RF coil (left), sample positioner (bottom), interferometer (top), cantilever (right)

Cantilever tip with permanent magnet, showing resonant slices due to magnetic field gradient. At a given RF, spins in only one slice exert force on the cantilever.

Molecules in a resonant slice

### Purpose

#### Purpose of simulation

Predict signals and noise expected from molecules of interest: how long does it take for spins to lock to RF, etc?

Investigate coupling between spins in the sample: significant effects?

#### Purpose of this study

Investigate MPI-style parallel programming techniques and performance in this application.

### Spin dynamics

 v spin vector (3) b_tot magnetic field acting on v (3) b_rf external RF field (3) B magnetic coupling between spins (3x3) N number of spins (10s, 100s, or 1000s) i,j spin indices

 dvi/dt = b_toti X vi (vector cross product) b_toti = b_rfi + Sum (all other j) Bij vj (matrix-vector product)

Bij describes coupling between spins i and j
Bij is characteristic of the sample (particular molecule), parameter (input) to simulation

Due to coupling between spins, might be lots of communication --- maybe too much!

Expect computation time proportional to number of interactions, N2

Output is v(t) for all vi, t = 0 1 2 ... tn, tn is 1000s or 10000s

### Integration

Integrate a system of ODEs

dvi(t)/dt = b_tot X vi(t)

Euler integration: straight-line extrapolation using present rate of change.

vi(t+1) = vi(t) + dt * dvi(t)/dt

Runge-Kutta integration: weighted average of Euler estimates at different t, dt

We use 4th order Runge-Kutta (4 estimates)

### Parallelization

Intuition: each process simulates one spin (or n spins)
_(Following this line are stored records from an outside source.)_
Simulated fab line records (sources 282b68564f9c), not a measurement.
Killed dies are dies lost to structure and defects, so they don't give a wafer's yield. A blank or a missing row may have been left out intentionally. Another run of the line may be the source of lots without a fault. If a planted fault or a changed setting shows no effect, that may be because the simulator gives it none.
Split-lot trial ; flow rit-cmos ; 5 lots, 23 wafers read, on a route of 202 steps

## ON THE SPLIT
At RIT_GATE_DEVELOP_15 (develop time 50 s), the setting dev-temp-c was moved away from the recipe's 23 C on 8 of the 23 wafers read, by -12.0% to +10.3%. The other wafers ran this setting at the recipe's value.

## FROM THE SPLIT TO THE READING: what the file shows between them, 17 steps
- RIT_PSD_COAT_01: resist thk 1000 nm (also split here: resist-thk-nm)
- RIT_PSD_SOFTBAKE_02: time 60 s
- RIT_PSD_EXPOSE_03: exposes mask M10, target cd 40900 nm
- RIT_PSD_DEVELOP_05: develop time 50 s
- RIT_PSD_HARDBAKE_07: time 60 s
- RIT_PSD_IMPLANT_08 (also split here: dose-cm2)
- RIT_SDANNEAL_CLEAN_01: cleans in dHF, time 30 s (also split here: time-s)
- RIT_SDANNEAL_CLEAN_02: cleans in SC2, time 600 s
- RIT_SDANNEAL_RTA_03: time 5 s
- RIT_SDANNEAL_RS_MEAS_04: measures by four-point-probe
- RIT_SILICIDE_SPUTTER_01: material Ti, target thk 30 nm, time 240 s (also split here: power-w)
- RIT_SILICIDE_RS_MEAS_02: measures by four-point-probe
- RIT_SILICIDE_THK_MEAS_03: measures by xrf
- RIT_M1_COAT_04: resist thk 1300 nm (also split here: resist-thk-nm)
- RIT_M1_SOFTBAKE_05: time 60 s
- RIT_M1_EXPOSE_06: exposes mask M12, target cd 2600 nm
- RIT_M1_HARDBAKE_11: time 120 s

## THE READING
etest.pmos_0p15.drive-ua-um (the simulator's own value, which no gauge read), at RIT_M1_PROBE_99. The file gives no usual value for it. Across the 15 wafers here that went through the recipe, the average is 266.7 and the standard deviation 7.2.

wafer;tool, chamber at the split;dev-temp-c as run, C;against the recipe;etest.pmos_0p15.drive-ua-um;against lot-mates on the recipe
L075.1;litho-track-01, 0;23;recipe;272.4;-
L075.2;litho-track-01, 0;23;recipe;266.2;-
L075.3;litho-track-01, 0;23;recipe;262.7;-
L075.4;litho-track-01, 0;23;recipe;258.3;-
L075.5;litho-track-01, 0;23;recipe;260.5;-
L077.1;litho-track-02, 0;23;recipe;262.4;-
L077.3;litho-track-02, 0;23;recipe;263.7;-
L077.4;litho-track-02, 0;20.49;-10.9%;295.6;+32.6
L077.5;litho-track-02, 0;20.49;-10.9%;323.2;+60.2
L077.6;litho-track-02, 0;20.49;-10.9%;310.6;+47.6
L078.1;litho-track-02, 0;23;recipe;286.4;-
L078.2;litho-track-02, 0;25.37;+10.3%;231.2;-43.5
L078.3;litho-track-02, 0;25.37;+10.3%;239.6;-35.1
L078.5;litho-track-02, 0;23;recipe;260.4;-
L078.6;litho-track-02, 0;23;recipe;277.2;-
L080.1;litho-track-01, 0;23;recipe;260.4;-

N spins, np processes, n = N/np spins/process

Each process just computes, updates one (or n) vi

Due to coupling between spins, each process must read all vj, use all relevant Bij

All updated vi must be distributed to all processes after each time step

In each time step, communication proportional to N, computation proportional to N2

Expect advantage of parallelization to grow with N

BUT there must be an upper limit to the number of significantly interacting spins, independent of N: about 20 or 30 nearest neighbors, we expect.

### Program

From scratch, by hand (C and MPI only, no other libraries)

Obvious (naive?) coding: for (i=0;i<n;i++) for (l=0;l<3;l++) v[i][l] = ...

Three stages: read, compute, write. No file I/O during compute stage.

2. Compute: loop for each time series point
In each process ---
Compute all n vi(t+1) from vi(t) and all N vj(t)
Add vi(t+1) to time series in process memory
Allgather vi(t+1) from each processor
Do 4 of these Runge-Kutta substeps for each time series step
3. Write: Gather time series, front end node writes file.

### Performance experiment

Two test cases: large and small number of spins N = 160, 32. Measure performance of each case on different numbers of processors np = 1,2,4,8,16,32.

Number of spins N and number of time steps tn chosen to take appreciable but not overwhelming time, so timing measurements meaningful. Here is the elapsed time of both cases on a Mac G4 with one processor:

 N N2 tn elapsed (CPU) Comment 160 25,600 1000 26 sec (26) Large N, parallel advantage expected 32 1024 25000 25 sec (20) Typical number of interactions expected

Not a real molecule, arbitrary (random) initial spins and coupling matrices

Measure multiprocessor performance on ladon cluster. Report elapsed (wall) time and computation (CPU) time (on one CPU) for computation stage only (quite reproducible, unlike read and write) Also report elapsed time only for read and write stages. Elapsed times are in seconds.

With N = 160, the program is pleasingly parallel. Doubling np almost doubles speed up through 8 processors (but little or no improvement after that).

 np N tn read elapsed (CPU) write 1 160 1000 0.28 16.66 (16.62) 5.23 2 160 1000 0.40 9.41 ( 8.81) 5.074 4 160 1000 0.47 6.08 ( 4.16) 9.36 8 160 1000 0.48 3.53 ( 1.84) 18.26 16 160 1000 0.72 3.38 ( 1.28) 7.77 32 160 1000 1.00 3.45 ( 1.50) 11.09

With N = 32, the program is pathological. Adding processors slows it down!

 np N tn read elapsed (CPU) write 1 32 25000 0.01 6.86 (6.83) 26.44 2 32 25000 0.02 13.45 (7.03) 48.20 4 32 25000 0.02 22.27 (8.70) 105.03 8 32 25000 0.02 37.84 (12.07) 182.63 16 32 25000 0.34 46.28 (17.82) 330.42 32 32 25000 0.27 60.65 (28.39) 430.11

### Conclusions

One processor is enough for small and medium-sized simulations: we can simulate 1000 interactions/msec (~30 spins) on a Mac G4.

The same program can be pleasing or pathological depending on just one parameter; cutover point is hard to predict.

Underwhelming benefit from parallelism in this program, for the two cases tested.

### Future work

Investigate better parallelization strategy.

Consider 100s or 1000s of spins, where each interacts with ~20 neighbors.

Pre-compute lists of neighbors where interaction matters.

Optimize communications (processes on virtual 3D grid, communicate only with neighbors).

Investigate speeding up serial computation. Vectorization (SSE for x86, Altivec for G4) promises up to 4x speedup (vs 8x found for parallelization).

Visualization (show spins coupled to cantilever)